Getting started#
Once installed, to use Rain in a project you just have to import it in your Python script:
import rain
The first thing is then to define a Dataflow variable:
dataflowName = rain.DataFlow("dataflowId", executor=rain.ExecutorName())
Where:
dataFlowName is the name of the variable associated to the instantiated Dataflow;
dataflowId is the identified of the Dataflow;
ExecutorName is the class of the chosen executor (more information about all the possible executors are available here).
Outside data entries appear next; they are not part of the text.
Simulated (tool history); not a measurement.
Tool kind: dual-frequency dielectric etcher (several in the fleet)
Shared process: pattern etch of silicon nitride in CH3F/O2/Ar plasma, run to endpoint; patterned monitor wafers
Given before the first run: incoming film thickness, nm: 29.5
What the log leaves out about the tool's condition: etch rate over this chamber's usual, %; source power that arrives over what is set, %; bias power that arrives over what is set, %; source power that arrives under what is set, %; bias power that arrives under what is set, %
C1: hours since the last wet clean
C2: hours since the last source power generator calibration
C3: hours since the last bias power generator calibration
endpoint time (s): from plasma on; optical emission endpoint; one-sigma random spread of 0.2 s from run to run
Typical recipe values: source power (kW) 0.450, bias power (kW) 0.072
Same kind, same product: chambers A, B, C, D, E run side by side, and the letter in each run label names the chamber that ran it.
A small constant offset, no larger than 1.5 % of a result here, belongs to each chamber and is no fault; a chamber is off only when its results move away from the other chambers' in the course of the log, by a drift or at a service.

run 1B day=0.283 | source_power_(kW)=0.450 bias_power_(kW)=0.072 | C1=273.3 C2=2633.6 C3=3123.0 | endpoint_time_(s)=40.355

The second step is to define the nodes with their appropriate parameters that you want use to achieve your task:
node1Name = rain.Node1("node1Id", param1="value1")
node2Name = rain.Node2("node2Id", param21="value21", param22="value22")
node3Name = rain.Node3("node3Id", param3="value3)
Where:
nodeXName is the name of the variable associated to the chosen nodeX;
NodeX is the constructor used to instantiate the desired nodeX;
nodeXId is the unique identifier of the nodeX. The id is always the first parameter of a node and it is mandatory;
paramX is a generic parameter that you can pass to the constructor of the nodeX in order to model its behavior. Of course, depending on the node you can pass multiple parameters;
valueX is the value you set for the corresponding paramX.
The third step is to create the edges that link the nodes and their inputs/outputs. In this way you should create a Directed Acyclic Graph (cycle are not allowed!):
dataflowName.add_edges(
node1Name @ "node1Output" > node2Name @ "node2Input",
node2Name @ "node2Output" > node3Name @ ["node3Input1", "node3Input2"]
)
Where:
> is the symbol used to create an edge:
on the left side you must specify the output of the source node (e.g. node1Name @ “node1Output”);
on the right side you must specify the input of the destination node (e.g. node2Name @ “node2Input”);
@ is the symbol used to access an input/output variable of a node:
on the left part you must specify the variable name of the node (e.g. node1Name)
on the right part you must specify the name of the output/input variable of the source/destination node (e.g. “node1Output”). The input of a destination node can also be a list, meaning that the output of the source node must be sent to all specified variables (e.g. [“node3Input1”, “node3Input2”]).
A complete description of all the available nodes with their behavior, accepted parameters, inputs and outputs is available at this link.
The last step is to call execute method, so when you run the script the Dataflow will be executed:
dataflowName.execute()
where dataflowName is the variable associated to the Dataflow that you created in the first step.
Follows an example of a possible Dataflow configuration:
import rain
df = rain.DataFlow("df1", executor=rain.LocalExecutor())
csv_loader = rain.PandasCSVLoader("load", path="./iris.csv")
filter_col = rain.PandasColumnsFiltering("filter", column_indexes=[0, 1])
kmeans = rain.SimpleKMeans("km", execute=["fit", "predict"], n_clusters=3)
writer = rain.PandasCSVWriter("write", path="./iris_predictions.csv")
df.add_edges(
csv_loader @ "dataset" > filter_col @ "dataset",
filter_col @ "dataset" > kmeans @ ["fit_dataset", "predict_dataset"],
kmeans @ "predictions" > writer @ "dataset"
)
df.execute()
In the above script we:
first import the library;
instantiate a Dataflow (with Id df1 and referenced as df) passing a Local Executor, meaning that the Dataflow will be executed in the local machine that runs the script;
instantiate 4 nodes (csv_loader, filter_col, kmeans, writer):
the first one loads a CSV file stored in the root directory and containing the Iris dataset, using the node PandasCSVLoader;
the second node filters some columns using a PandasColumnFiltering with its parameter column_indexes;
the third node predicts the cluster the flowers belong to, using the K-means algorithm with 3 cluster (the execute parameter is used to specify which methods of the node SimpleKMeans should be executed);
the last one saves the predictions in the root directory in a new file called “iris_predictions.csv”;
create 3 edges to link the 4 nodes:
the dataset output variable of the csv_loader is sent to the dataset input variable of the node filter_col;
the output of the filter_col (dataset) is sent to both inputs fit_dataset and predict_dataset of the node kmeans;
the output predictions of the kmeans is then sent to the input of the node writer (dataset);
finally execute the Dataflow df.